Understanding Solicitor-Client Privilege


20131105 - Private investigators and Solicitor-Client PrivilegeSolicitor-client privilege encourages clients to disclose relevant information to their legal representatives by protecting the privacy of those disclosures. This means that a solicitor is generally prohibited from revealing information a client has disclosed in confidence. A private investigator may become entangled in solicitor-client privilege by working for the solicitor or by working for the opposing party. This makes understanding solicitor-client privilege an important part of private investigation.

What Does Solicitor-Client Privilege Protect?

According to the Office of the Information Commissioner of Canada:

“There are two distinct branches of solicitor/client privilege, the legal advice privilege and the litigation privilege (which is sometimes called the lawyers brief privilege). The legal advice privilege extends to all communications written or oral, passing between solicitor and client for the purpose of obtaining legal advice. As for the litigation privilege, it protects from disclosure communications between a solicitor and a client or with third parties which are made in the course of preparation for litigation, whether existing or contemplated, such as experts report where the dominant purpose of obtaining the report was for the purpose of litigation.”

The legal advice privilege gives clients the right to consult with their solicitors in confidence. The litigation privilege is more widely applicable, and includes all papers and investigative materials created for the purpose of litigation. Essentially, this means that the client has the right to privately disclose information pertinent to obtaining legal advice to his solicitor and that the solicitor has the right to produce documents on the client’s behalf that cannot be used against the client in court.

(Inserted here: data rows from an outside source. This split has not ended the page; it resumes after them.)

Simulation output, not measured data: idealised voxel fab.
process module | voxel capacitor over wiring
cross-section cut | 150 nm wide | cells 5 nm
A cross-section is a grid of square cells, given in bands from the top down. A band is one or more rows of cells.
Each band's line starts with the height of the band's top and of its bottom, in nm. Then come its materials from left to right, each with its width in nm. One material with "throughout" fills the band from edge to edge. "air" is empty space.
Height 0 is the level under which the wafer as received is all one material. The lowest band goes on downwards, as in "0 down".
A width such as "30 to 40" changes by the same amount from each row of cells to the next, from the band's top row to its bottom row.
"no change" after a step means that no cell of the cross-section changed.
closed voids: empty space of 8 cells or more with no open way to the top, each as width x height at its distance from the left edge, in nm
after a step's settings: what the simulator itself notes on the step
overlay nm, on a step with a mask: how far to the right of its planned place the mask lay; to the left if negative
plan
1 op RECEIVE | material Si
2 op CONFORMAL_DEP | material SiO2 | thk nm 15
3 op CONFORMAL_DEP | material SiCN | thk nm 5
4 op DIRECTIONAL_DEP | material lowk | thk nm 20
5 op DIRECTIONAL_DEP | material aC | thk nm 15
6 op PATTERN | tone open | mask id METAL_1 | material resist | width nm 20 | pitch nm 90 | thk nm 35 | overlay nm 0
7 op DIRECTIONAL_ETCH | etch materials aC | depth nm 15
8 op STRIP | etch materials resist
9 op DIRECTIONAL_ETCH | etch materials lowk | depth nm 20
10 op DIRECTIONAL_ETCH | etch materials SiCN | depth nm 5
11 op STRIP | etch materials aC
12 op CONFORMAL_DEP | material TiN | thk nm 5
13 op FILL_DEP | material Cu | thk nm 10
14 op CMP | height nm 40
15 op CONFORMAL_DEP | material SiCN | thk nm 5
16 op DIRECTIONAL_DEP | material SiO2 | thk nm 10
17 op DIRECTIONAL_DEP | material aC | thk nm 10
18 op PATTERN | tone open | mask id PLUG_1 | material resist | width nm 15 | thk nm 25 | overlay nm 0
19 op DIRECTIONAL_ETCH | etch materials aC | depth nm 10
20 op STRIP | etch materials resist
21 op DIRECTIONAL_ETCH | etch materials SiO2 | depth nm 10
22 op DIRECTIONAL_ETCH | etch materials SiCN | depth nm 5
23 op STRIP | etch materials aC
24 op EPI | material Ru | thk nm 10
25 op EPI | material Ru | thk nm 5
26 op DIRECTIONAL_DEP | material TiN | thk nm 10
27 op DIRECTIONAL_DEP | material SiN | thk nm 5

According to Professor Adam Dodek, “The Canadian approach to the Privilege is in many ways at odds with how the Privilege is treated in other common law jurisdictions.” This means that Canadian solicitor-client privilege laws may be misunderstood and underappreciated by international clients. In particular, Dodek reports that “Solicitor-Client Privilege has been elevated from a limited evidentiary privilege into a quasi-constitutional right.” The seriousness with which solicitor-client privilege is regarded by Canadian law makes understanding this privilege essential for private investigators involved in legal proceedings.

Exceptions to the Privilege

According to Dodek, the Supreme Court only recognizes two exceptions: a narrowly guarded public safety exception, and the right to make full answer and defence exception. Dodek further asserts, “On the right to make full answer and defence (also referred to as the innocence of the accused exception), the Supreme Court has construed this exception so narrowly that it is unlikely to apply except in the rarest of circumstances. In contrast, the public safety exception is more open ended. It requires a clear, serious and imminent threat to public safety in order to override the Privilege.”

This means there are few ways to get around solicitor-client privilege. The most likely exception is the existence of a “clear, serious and imminent threat to public safety.” In order to fully appreciate the strictness of solicitor-client privilege, however, it must be applied to private investigation, which will depend on which party employs the private investigator.

How Does Solicitor-Client Privilege Impact a Private Investigation?

Remember, the legal advice privilege gives clients the right to consult with their solicitors in confidence. This right has little impact on a private investigation regardless which side you’re on, because a private investigator is unlikely to be party to these discussions.

The litigation privilege, on the other hand, protects all papers and investigative materials created for the purpose of litigation. If a private investigator works for the solicitor, this means that any investigations, reports, and documentation created by a private investigator for the solicitor for the purpose of litigation is protected by solicitor-client privilege. Neither the solicitor nor the private investigator is free to disclose this information, unless there is a “clear, serious and imminent threat to public safety.”

If the private investigator works for the opposing party, then the private investigator cannot acquire any of these documents for use in court. Due to the strictness with which Canadian law protects solicitor-client privilege, it’s safe to say that using these documents as a means to further an investigation puts a private investigator on murky legal ground and may involve serious consequences if discovered.